What to do in Stonehaven

Coastal walks, a dramatic castle and fine food make this the perfect Scottish seaside escape.

By Tamsin Wressell
Published 24 Sept 2019, 08:00 BST, Updated 13 Jan 2021, 10:31 GMT
Dunnottar Castle, Stonehaven.
Dunnottar Castle, Stonehaven.
Photograph by Getty Images

Just a 20-minute train ride from the Granite City, Stonehaven is a generous slice of coastal Aberdeenshire charm. Postcard-pretty, with a walled harbour, whitewashed houses and mouth-watering fish and chips, it’s an ideal base for travellers looking to explore the great outdoors. Beaches, coves and plenty of hiking trails are available to while away a long weekend. But Hogmanay is when the town really comes into its own — locals flood the streets come 31 December, swinging balls of fire over their heads in a local tradition of ‘purifying the soul’. And getting to this corner of northern Scotland is even easier on board the newly renovated Caledonian Sleeper, which runs nightly from London and arrives bright and early in Aberdeen at 7.39am.  

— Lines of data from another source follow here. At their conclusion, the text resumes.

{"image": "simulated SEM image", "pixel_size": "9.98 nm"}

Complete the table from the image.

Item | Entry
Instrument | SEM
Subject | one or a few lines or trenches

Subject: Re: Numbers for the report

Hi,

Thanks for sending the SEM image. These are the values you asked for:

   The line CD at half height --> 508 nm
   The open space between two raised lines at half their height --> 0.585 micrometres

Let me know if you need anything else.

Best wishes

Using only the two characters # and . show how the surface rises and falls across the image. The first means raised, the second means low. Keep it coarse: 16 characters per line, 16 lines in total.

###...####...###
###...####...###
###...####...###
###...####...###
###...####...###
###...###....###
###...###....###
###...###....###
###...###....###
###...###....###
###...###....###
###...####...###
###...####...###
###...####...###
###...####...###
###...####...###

What to do: The views alone warrant a trip to dramatic Dunnottar Castle. Presiding over the North Sea on a rocky headland, the imposing fortress can trace its origins all the way to the third century. It’s accessible by car, but the 40-minute walk from Stonehaven Beach — along a winding clifftop path — is well worth lacing up your boots for. 

Where to drink: Drop by The Ship Inn on the harbour for a wee dram or one of the Scottish craft gins on offer. If you’re a serious gin aficionado, however, jump on a train to Aberdeen and check out Orchid & Porter’s Gin Micro Distillery, which has won numerous accolades as Scotland’s best cocktail bar.  

Where to stay: Opened in 2018, Dalriada Luxury Lodges’ clutch of five self-catering lodges sits high above the town, and offers chic self-catered stays in a supreme setting. With views out to Dunnottar Castle, it’s the perfect place to hole up after a day exploring the windswept coast. There’s the option to add bike hire and access to the nearby golf course, too.

Where to eat: Make a beeline for the award-winning Bay Fish & Chips. Right on the seafront, this is the place to go for a delicious, locally-caught fish supper. Opt for the battered scampi with a generous squeeze of lemon.

We like: Stonehaven’s most famous culinary export is perhaps the deep-fried Mars bar, but at Aunty Betty’s, you can get your sugar fix with a giant ice cream covered in pick-and-mix and mini marshmallows.

Don’t miss: Keep your eyes peeled around the harbour, where you’ll find maritime-themed sculptures made of scrap metal — including fishing boats and a lighthouse. Their creator was a mystery until this year, when the ‘Stonehaven Banksy’ was revealed to be local artist Jim Malcolm. 

Published in the October 2019 issue of National Geographic Traveller (UK)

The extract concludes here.